Making the Situation Worse': Jim Rogers Explains Why the Spain Bailout Is the 'Most Insane Thing' He's Heard

"The solution to too much debt is not more debt. This is the most insane thing I've ever heard."

During an interview on CNBC’s “Fast Money Halftime Report," Quantum Fund co-founder, free market advocate, author, and regular lecturer of finance at the Columbia University Graduate School of Business Jim Rogers said that the Spanish bailout was “the most insane thing” he had ever heard.

“It's making the situation worse. The solution to too much debt is not more debt. This is the most insane thing I've ever heard," Rogers said. "It's going to make the collapse when it comes even worse. Be careful. You should be not careful, you should be worried."

Spain’s sovereign credit rating was downgraded last week to just two notches above junk status. That made a bailout pretty much inevitable.

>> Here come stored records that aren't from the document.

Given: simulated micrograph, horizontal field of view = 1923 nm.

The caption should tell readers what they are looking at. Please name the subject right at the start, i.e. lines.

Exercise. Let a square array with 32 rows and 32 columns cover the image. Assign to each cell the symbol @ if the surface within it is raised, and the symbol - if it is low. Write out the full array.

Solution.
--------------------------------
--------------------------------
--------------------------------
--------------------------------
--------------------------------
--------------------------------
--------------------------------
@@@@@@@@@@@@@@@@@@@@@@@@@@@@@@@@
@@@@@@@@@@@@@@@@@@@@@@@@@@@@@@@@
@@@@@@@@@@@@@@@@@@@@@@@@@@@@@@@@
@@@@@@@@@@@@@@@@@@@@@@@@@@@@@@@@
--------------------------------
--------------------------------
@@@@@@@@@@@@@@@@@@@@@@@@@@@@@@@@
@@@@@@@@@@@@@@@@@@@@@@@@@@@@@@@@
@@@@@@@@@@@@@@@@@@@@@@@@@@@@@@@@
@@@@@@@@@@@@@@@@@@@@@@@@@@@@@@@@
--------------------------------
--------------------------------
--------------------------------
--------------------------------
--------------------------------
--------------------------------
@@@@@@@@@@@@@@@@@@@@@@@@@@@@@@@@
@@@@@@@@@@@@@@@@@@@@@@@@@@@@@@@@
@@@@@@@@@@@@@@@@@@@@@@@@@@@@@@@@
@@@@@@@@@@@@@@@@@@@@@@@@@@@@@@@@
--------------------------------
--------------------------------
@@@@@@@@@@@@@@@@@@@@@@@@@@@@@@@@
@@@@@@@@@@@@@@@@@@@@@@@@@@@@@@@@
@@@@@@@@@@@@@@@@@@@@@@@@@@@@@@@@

The troubled EU country announced on Saturday that it was eligible for a bailout of up to $125 billion. However, unlike literally every other bailed out EU country, Spain somehow managed to negotiate an austerity-free rescue package.

So much for the Spain bailout. Why do you think the euphoria has been so short-lived today?” CNBC host Scott Wapner asked in reference to yesterday’s poor market performance.

"Scott, it's nothing more than pushing the thing out into the future," Rogers responded.

Watch the Rogers/Wapner interview [via CNBC]:

“What would you have done? What was the right answer?” Wapner asked.

“Let them go bankrupt. I would let all those people -- Scott, the way the system is supposed to work, when you fail, you fail. Competent people come in, take over the assets, reorganize and start over,” Rogers replied.

“What we are doing in the West, we're taking the assets from the competent people, giving them to the incompetent people and saying, 'okay, now you compete with the competent people with their money.' It's absurd economics. It's absurd morality. It's absurd economics,” he added.

Wapner continued in this line of questioning.

“That would be your same argument as it relates to Greece, then?” the CNBC host asked.

“Of course! We're looking forward to elections in less than a week. Greece should be the first to go bankrupt. Let Greece go bankrupt and then the others would realize, 'okay, guys, we got to shape up. If we don't shape up, we're finished,'" Rogers responded.

“That would be a good lesson for Europe, a good lesson for the West, and then the euro would be a very strong currency and we should buy all the euros we can,” he added.

Wapner had one last point he wanted to clarify.

“Despite all of that and as negative as that could be perceived as, you know, you sounding, you're long commodities. You still believe in that story. You're long various currencies as well. So you're looking for opportunity in making money on the long side of things, too. I want to make that clear, you're not shorting the whole world and running into the jungle,” Wapner said in what could easily be a reference to Rogers' former partner, George Soros.

“No, no, no. I'm long a lot of stuff. But, Scott, we in the West have made some terrible mistakes in the past 30 or 40 years. We have run up staggering debts. You don't just run up staggering debts and one day wake up and say, 'oh, well, we made a mistake. Now everything is okay,'" Rogers replied.

“Somebody has to pay the piper. You know who it is? You, me and everybody watching this show,” he added.